How Do You Get To Carnegie Hall?
May 2, 2008
It's the old joke, right? Somebody stops a pedestrian in Manhattan and says, "How do you get to Carnegie Hall?"
The pedestrian says, "Practice, practice, practice."
My youngest son, Sean, had a 4th grade concert on Tuesday. When we got to the auditorium at the high school, we seemed to have an opening act--2 or 3 adult musicians were off to one side playing violin and viola and cello.
As it turned out, one was a professor of violin at the University of Michigan and the two ladies were string education majors. Oxford Schools has a strong music program, but they don't have an orchestra program... until now. So they were there to announce that Oxford was starting a strings program in the 5th grade next year and the professor gave a little talk and then the two ladies played a couple tunes. They were great.
The professor commented that when you first get a violin it sounds like this: and then he played a creaky, squeaky bit. And commented that typically after 7 or 8 weeks you wanted to throw the damned thing away. But that it took a lot of hard work and time to get as good as the ladies who were about to play.
I've been a musician of sorts for most of my life. I started playing piano at the age of 8, began saxophone when I was in 5th grade. And now I'm taking guitar lessons after a nearly 20-year hiatus from actually making music. At one time I taught both saxophone and piano.
I really do understand that there's a learning curve and I really do take my understanding of this to my study of guitar. I do understand that a little bit of work over a long period of time will have significant benefits. I know the value of repetition and rarely get bored with it. I understand that when I have a problem with a particular section of music, the thing to do is to isolate that section and repeat it slowly over and over and over and over again. I do understand that, yes, it takes time, but you do improve. I understand that improvement is usually incremental, but sometimes you do take leaps. I understand that listening carefully to music and other guitarists is part of the educational process.

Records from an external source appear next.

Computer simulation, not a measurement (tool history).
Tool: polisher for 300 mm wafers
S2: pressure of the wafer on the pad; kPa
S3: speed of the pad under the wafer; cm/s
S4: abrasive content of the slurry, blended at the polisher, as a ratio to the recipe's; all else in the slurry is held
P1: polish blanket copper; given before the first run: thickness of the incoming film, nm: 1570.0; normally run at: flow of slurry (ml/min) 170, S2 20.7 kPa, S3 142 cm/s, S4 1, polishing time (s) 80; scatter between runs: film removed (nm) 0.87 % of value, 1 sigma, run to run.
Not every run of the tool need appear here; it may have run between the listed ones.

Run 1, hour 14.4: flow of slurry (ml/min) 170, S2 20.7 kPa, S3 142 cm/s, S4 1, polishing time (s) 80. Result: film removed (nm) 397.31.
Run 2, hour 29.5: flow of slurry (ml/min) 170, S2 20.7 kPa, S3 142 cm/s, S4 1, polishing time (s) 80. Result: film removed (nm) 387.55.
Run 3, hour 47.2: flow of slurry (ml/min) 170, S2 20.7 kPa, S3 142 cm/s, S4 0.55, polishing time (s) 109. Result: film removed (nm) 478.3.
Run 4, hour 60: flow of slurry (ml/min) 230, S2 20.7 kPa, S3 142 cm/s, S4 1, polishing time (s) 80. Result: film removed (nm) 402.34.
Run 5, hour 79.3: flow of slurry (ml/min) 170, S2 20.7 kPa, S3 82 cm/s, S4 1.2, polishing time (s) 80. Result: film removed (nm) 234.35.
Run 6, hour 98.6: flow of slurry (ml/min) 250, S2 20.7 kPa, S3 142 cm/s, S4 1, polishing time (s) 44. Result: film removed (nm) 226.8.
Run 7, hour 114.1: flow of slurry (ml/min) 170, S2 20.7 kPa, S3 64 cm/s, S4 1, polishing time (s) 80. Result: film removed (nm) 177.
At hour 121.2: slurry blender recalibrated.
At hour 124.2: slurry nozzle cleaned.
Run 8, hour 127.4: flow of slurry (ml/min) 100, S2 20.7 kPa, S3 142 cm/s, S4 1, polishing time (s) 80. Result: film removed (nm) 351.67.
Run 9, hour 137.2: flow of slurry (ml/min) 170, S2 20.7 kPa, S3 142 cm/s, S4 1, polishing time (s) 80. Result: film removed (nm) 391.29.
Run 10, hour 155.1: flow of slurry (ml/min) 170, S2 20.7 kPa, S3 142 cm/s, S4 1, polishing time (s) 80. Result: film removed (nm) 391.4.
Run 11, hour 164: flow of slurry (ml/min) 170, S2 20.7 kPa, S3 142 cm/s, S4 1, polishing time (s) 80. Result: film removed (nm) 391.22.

I have noted, however, that aspiring writers don't seem to get this. I think it has something to do with being taught to read and write in first grade. So by the time everyone's an adult, they figure they know all they need to know about writing. That the only difference between their writing and a professional writer is the professionals are getting paid. (A not insignificant difference).
Sometimes they're right.
Most of the time they're wrong.
There is a big difference. And most professionals writers have put in their time. They have written a million unpublished and probably unpublishable words. They have figured out how to rewrite. They have figured out that when there's something wrong, they need to work on it to fix it. They have figured out that there are different techniques involved in good writing and they don't always work in the same situation. They have written a lot over a long period of time. They have read a lot. They have read critically, reading why Dickens works, why Stephen King works, why Lee Child works, why some other writers get published, but maybe don't work. (I'm often surprised, though, when, for instance, I hear all the criticism of someone like King or, more recently, all the criticism about Dan Brown and "The Da Vinci Code." Particularly from already published writers who are having a seriously case of green envy. "He's a hack," "his characters are wooden" etc, etc. But they're missing the point. Read Dan Brown and don't look at his failings as a writer--okay, go ahead, but try to make sure you don't do the same things--but look at Dan Brown's books and figure out what he does right and why his books are so successful. Maybe it has to do with pace, with texture, with the scope of the story. I, for one, find the concept of a treasure hunt where the clues are hidden in great historical paintings to be a great one; that it also ties into one of the most potent religious controversies based around one of the world's major religious doesn't hurt either).
Anyway, that's how it's done.
Oh, and that guitar? It's a Taylor. I play a very old Hart. It's a nice guitar, but not a great guitar or probably, even a good guitar. It's an adequate guitar. (Which is perhaps appropriate, being merely an adequate guitar player on a good day). Yesterday, on the way back from my guitar lesson, I stopped at a local music store just to check it out, bought a capo, and test-drove a couple decent Taylors. (Decent meaning they were in the $700 to $1000 price range). Awesome. I came right home, got out a glass canning jar, put it on my desk, stuck a piece of tape on it and printed: NEW GUITAR FUND and threw $5 in it. It's good to have a goal.
Cheers,
Mark Terry
7 Comments:
Mark:
Perfect post, as always.
First I have to brag. When my oldest was three, she saw a violinist on the stage at Lincoln Center, looked at me and said, "THAT is what I am going to do with my life." After pestering me for an entire year, she got a violin 1/32 of the usual size and started lessons. She's 18--and off to the Crane School of Music--with a partial scholarship. She's amazing. But that first year? Squeaks.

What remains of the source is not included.